The anguish born out of racial inequality that the likes of Sibiya experience on a regular basis is once excruciating and unbearable, the more so since it is race-based. Race, to be sure, is a dimension of ‘othering,’ described as ‟a set of dynamics, processes, and structures that engender marginality and persistent inequality across any of the full range of human differences based on group”. Injustice tinged with racism, and marginality as well as exclusion are woven into the fabric of social cum political life in the world of Mating Birds. The mediation of exclusionary practices is through the projection of the white race and the cultural ethos that go with it as the centre of the universe. Through what Kenyan top-flight thinker Ngǔgǐ wa Thing’o calls the ‘cultural bomb,’ indigenous Africans buy into the mythic belief that sees the white man as a smart alec without whose help and agency the black man does not have it in him to extricate himself out of the cultural and social backwater that he finds himself in. As a result, the black man wraps up internalizing the inferiority complex vis-à-vis the white man. Sibiya’s father exemplifies the internalisation his inferiority. His shot across the bow to young natives respecting white women is revealing:
‘Never lust after a white woman, my child…With her painted lips and soft and, shining skin, a white woman is a bait put there to destroy our men. Our ways are not the ways of white people, their speech is not ours. White people are as smooth as eels, but they devour us like sharks.’ (52)

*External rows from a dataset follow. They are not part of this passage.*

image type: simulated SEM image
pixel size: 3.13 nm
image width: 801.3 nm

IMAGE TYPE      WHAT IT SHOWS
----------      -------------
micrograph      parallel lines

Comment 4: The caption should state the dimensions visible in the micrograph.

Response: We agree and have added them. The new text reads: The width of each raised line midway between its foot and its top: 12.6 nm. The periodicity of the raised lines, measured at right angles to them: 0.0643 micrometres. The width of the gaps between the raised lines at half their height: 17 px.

Indeed, the ideology of racism works flat out to cause the native to accept his supposed subaltern status. The pervasiveness of anti-black discourse, and the structural pillars that bolster it up invariably wraps up coercing the native into espousing a Weltanschauung commensurate with the mental representation white man’s perception of the black man as a non-being. What with the heartache of reification attempts and excruciating feeling of ‘un-belongingness,’ the indigenous African is driven to desperately develop coping strategies with a view to currying favour with the white man. Frantz Fanon’s captures well the ins and outs of the inferiority complex that grips the black man: ‟If he is overwhelmed to such a degree by the wish to be white, it is because he lives in a society that makes his inferiority complex possible, in a society that derives its stability from the perpetuation of this complex, in a society that proclaims the superiority of one race” (74). No stone is left unturned to steer clear of black heritage. Thus, the sheer prospect of her son getting a Western education has Nonkanyesi jumping up and down. That is, Sibiya’s mother goes to great lengths to successfully talk her husband into allowing her young son to be sent to school. Western education, in the colonized’s mind-set, represents a sure-fire pathway to success. Witness how Sibiya’s mother pictures herself, through the narrator, the significance of western education:
She spoke glowingly, persuasively of the opportunities opening up for learning. She conjured up vast empires to be conquered with nothing more powerful than a pen and tutored mind. Respect, ease of life, and influence were the likely prizes. … To read and write, to communicate messages over long distances, that was part of the magic of the white man everyone wished to acquire. (49)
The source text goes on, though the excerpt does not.